A simple and efficient model for Binary Classification in NLP

In this article we will discuss the classical approach for a Binary Classification problem in NLP, a two option classification problem with text data.

For this we use a dataset available in the Keras library.

The complete code is available on GitHub at this link.

This dataset is composed of :

  • movie reviews
  • labels (0 or 1) associated to each review

The labels indicate if the review is positive (1) or negative (0).

The goal of our Deep Learning model will be to determine from a movie review whether the viewer liked the movie or not, i.e. whether the review is positive or not. There are only two possible options, this is called a binary classification.

So we will train our model on training data and then test it, check its capabilities on test data.

[smartslider3 slider=”15″]

Photo by Konstantin Kleine on Unsplash

Prepare our data

Load our data

First, we load the data from the imdb package.

train_data and train_labels are the data on which we will train our model.

There are 50 000 reviews and therefore 50 000 labels. We train our model to predict the labels from the reviews.

Then we can test the efficiency of the model by making predictions on the test_data and by comparing these label predictions to the real label test_labels.

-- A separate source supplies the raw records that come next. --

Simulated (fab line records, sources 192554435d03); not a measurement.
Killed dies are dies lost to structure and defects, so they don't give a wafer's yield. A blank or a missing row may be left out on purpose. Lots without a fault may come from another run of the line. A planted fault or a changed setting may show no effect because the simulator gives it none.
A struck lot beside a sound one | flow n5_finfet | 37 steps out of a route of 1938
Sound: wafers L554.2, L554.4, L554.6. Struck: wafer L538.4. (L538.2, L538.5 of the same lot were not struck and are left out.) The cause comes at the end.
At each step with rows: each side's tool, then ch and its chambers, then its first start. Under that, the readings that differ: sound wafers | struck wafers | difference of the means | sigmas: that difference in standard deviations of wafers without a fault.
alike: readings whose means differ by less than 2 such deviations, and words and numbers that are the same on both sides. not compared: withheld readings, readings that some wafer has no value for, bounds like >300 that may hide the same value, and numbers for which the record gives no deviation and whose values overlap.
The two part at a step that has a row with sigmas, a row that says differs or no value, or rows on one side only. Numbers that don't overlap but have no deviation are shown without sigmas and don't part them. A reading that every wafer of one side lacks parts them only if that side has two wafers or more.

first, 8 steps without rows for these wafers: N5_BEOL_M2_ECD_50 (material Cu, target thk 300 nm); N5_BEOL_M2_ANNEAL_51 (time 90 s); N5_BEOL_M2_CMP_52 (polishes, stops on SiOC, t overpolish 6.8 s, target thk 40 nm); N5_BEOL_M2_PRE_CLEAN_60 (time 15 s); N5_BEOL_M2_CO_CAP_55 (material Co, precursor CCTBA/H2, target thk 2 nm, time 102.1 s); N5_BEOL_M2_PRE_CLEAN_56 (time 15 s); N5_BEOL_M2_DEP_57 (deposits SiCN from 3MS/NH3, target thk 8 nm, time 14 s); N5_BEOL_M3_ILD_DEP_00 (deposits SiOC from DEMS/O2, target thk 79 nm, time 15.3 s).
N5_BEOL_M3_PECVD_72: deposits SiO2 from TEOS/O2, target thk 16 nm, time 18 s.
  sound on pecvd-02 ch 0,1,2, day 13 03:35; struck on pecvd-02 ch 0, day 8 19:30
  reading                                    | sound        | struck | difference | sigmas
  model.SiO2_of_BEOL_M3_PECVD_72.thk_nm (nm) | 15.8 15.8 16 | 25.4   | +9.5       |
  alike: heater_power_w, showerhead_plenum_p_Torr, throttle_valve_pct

from keras.datasets import imdb

(train_data, train_labels), (test_data, test_labels) = imdb.load_data(num_words=10000)

The movie reviews (stored in train_data and test_data) have already been preprocessed.

That is, the reviews have been transformed, encoded into numbers.

Thus, a sentence is represented by a list of numbers.

Each number represents a word.

num_words=10000 means that we have kept the 10 000 most frequent words in all the reviews.

So we have an index list of 10 000 words and each number in the reviews refers to one of the words in this index list.

If a sentence contains the word number 15, to know it you have to look for the number 15 of the list of 10 000 words.

You can check this by displaying the first review :

print(train_data[0])

[1, 14, 22, …, 19, 178, 32]

Verify our data

We can also translate, decode these reviews to read them in English.

To do this, we load the word_index, a dictionary that contains 88 584 words (the 10,000 most frequent words we have loaded are taken from this dictionary).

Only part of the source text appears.